Retorts, like any other piece of machinery vary. The basket retort looks like a large horizontal torpedo that opens up to accept large baskets of cans in its cavity. May-lo Retorts have the cans drop into a bed of water that is released from the cavity when the cooking begins. A Stearolamatic Continuous Cooker has the cans travel along a timed chain track, while a Hydrostatic Retort is a six story building of rotating shelves that can cook over 25,000 cans at one time (when filled to capacity).

After retorting, cans are cooled, palletized and stored. Since all cans look alike in their unlabeled state, each company employs their own unique labeling system, embossing the lids with a code before capping the can.

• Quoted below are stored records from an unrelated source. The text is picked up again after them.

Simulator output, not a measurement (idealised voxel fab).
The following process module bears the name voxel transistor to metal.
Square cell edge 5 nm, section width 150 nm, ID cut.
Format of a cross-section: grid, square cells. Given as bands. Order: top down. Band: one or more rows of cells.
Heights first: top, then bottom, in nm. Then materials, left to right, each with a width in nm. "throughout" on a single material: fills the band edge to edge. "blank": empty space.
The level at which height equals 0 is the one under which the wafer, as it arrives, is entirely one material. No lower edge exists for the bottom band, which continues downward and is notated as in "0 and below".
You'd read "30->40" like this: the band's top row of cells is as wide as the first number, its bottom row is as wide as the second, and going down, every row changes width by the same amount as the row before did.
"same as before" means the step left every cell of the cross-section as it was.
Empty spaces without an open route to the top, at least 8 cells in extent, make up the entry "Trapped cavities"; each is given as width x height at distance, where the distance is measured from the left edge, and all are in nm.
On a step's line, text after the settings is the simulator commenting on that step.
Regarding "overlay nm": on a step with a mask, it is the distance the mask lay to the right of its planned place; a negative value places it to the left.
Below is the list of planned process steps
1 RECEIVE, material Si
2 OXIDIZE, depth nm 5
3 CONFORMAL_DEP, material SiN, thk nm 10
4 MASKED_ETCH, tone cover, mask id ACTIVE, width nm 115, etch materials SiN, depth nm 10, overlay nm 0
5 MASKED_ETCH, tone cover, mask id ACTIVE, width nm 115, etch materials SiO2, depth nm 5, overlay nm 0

It goes without saying that any production facility is at the manufacturing mercy of many factors, machine breakdowns, personnel problems, and quality control. Canning plants also have to contend with the fickle feelings of mother nature. Simply put, if it is rainy, you cannot can what can't be harvested. Similarly, during a non-growth season, you cannot can what does not grow.
What's a canning plant to do?

Some plants will can many different varieties of vegetables to minimize down time. For example, a facility will can yams from August through December and potatoes from May through July. However, it doesn't take much to see that there are still many dormant months to address. Some plants maintain an abbreviated production year and utilize the off-season for maintenance and repair. Other companies add a whole new dimension to their canning venue: Dry Pack.

Dry Packing beans is prudent and convenient because it is not governed by seasons or weather. It can have a production life of its own and be packed for long periods of time or be used as a fill in on rainy days during a harvest season. Dry beans are easily rehydrated after soaking for eight hours and can then be treated as a fresh vegetable. Dry pack is very versatile and in its versatility lies the major kashrut concerns of a canning company. Among the many varieties of canned dry pack beans are pork and beans and other forms of canned meat and beans.

The common practice of vegetable canneries is to put a small amount of pork in each can of pork and beans. The proportion is so low that the question, "what is the real purpose for the meat?" needs to be asked. The answer is, "For the label."

Truthfully, in order to avoid being regulated by the USDA, a canning company must keep the amount of meat per can calculatingly low. Indeed, in most cases this small meat quantity would be considered nullified (batul) by Rabbinic authorities because the meat quantity is less than 1.7% of the total volume of the can's content (which is contrary to the Torah which says that any amount of tame’ food makes any food it comes in contact with tame’). This principle holds true in the vast majority of can sizes
from the 15 oz. can on up to the 128 oz. size. The smaller sized cans, 10 oz. and down the pork may not be batul - but this matter is subject to the Rabbinic authority performing the "supervision."

Obviously, the concern is not for the product itself (pork and beans) but for the rest of the vegetables produced in the plant. Are they unkosher? Can these cans be retorted together?

Another large grey area would present itself in the private label sector. The store brand, house brand, generic label or food service label can be made in many different facilities. There is no way of knowing where the corn or string beans from these private label cans are made.

In today's canning reality, most vegetable productions, excluding dry pack, are run in a non-problematic environment. Therefore, these vegetables can be purchased without too much concern, unless there is evidence to the contrary. In specific, products should not be purchased from those companies that specialize in dry pack bean productions, where there is a great likelihood that pork and beans or other meat productions are taking place. Common canned foods
that are produced by companies that dry pack are: Canned limas, kidneys, chick peas, garbanzo, great northern, blackeyed peas, purple hull and navy to name a few. Canned tomato products should be treated in the same way as dry pack vegetables.